Live Program
No webcast or video replay
What does it mean to be an ethical lawyer? What are the specific issues and contexts in which ethical issues arise for lawyers? How do lawyers recognize and solve ethical problems? These are the central questions behind this exciting workshop designed to develop and foster ethical decision-making by individual lawyers. The challenge of acting ethically is not so much what lawyers know – most lawyers are aware of the ethical rules that govern their conduct. Rather, the challenge of acting ethically lies with lawyers’ ability to integrate that knowledge into action given the circumstances in which they practice. Our experienced faculty go beyond the usual recitation of codified duties and rules to explore, interactively, the factors that facilitate or undermine ethical decision-making by lawyers, and to approach ethical behaviour as a function of reasoning and problem solving.
By working through scenarios designed to provoke ethical analysis and help solve problems that arise in day to day practice, participants will learn how to identify and correct behaviour that leads to poor outcomes for clients and for the public. And there are no stilted and contrived stories about lawyer Smith and client Jones - examples and case studies are based on specific and very real problems that have arisen in the Canadian (and international) profession. Issues for analysis include the lawyer-client relationship, the limits of zealous advocacy, lawyer-client confidence, dealing with witnesses, conflicts of interest, the lawyer’s relationship with the media and more. A panel of noted local practitioners helps bring alive some of the greyest ethical areas, and fuel participant discussion.

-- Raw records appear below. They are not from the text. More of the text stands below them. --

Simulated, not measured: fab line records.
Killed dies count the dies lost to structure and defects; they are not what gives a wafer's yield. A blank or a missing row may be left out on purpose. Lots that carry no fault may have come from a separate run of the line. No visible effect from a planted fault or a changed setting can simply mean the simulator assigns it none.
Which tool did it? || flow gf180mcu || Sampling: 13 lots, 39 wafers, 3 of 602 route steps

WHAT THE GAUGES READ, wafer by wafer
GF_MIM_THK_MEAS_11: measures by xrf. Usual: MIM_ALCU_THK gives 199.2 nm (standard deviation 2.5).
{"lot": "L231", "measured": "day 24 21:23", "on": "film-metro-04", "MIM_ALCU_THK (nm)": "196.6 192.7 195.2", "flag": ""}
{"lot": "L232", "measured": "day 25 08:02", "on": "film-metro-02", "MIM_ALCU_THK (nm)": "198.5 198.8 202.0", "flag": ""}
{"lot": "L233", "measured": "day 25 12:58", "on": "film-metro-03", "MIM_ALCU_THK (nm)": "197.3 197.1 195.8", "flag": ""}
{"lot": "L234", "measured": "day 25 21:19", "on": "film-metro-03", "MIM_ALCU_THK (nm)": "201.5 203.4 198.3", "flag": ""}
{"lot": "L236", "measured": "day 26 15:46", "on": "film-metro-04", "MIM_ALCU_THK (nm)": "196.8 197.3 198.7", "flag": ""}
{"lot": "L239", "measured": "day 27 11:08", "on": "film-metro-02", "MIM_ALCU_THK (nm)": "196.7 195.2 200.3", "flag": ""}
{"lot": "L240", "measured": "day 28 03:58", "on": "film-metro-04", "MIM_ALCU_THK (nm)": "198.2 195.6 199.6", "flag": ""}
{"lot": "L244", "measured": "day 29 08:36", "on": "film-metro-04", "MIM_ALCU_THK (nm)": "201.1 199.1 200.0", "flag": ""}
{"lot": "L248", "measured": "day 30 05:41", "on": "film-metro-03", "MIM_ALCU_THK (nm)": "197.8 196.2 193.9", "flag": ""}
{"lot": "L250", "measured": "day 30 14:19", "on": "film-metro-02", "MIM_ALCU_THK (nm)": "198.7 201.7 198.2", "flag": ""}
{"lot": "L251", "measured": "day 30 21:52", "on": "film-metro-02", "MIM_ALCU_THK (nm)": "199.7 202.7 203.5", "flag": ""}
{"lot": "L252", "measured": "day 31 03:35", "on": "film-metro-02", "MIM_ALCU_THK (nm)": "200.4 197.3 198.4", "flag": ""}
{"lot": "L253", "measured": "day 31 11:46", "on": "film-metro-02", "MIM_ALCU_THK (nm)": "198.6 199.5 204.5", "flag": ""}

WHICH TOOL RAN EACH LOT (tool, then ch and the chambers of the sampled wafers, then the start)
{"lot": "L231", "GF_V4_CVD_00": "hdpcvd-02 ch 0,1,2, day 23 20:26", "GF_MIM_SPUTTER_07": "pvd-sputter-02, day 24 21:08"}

Paul Paton is a Professor of Law and Director of the Ethics Across the Professions Initiative of the University of the Pacific, McGeorge School of Law. He became a full-time professor in 2004. Professor Paton spent over a decade in practice, first in the commercial litigation group of Davies, Ward & Beck in Toronto, then as Justice and Social Policy Advisor to the Premier of Ontario, and for six years as in-house counsel to PricewaterhouseCoopers LLP. He teaches professional responsibility, corporate governance, business associations, legal ethics and the legal profession, and ethics for government and public lawyers, and was twice named a Fellow of the U.S. National Institute on Teaching Ethics and Professionalism. Professor Paton’s research focuses on ethics in corporate contexts, legal ethics and lawyer regulation in comparative perspective, and on corporate governance matters. He has been recognized nationally in both the United States and Canada for his contributions to debates on the future of the legal profession and is a frequent media commentator on the role of lawyers in corporate scandal. His publications include articles in the Fordham Law Review (Symposium Edition on Ethics), the ABA Journal of the Professional Lawyer (Canons of Ethics Celebration Edition), the Canadian Bar Review (Special Edition on Ethics), the Stanford Journal of Law, Business & Finance, and other law reviews and journals. He is immediate past Chair of the Canadian Bar Association’s National Ethics and Professional Responsibility Committee.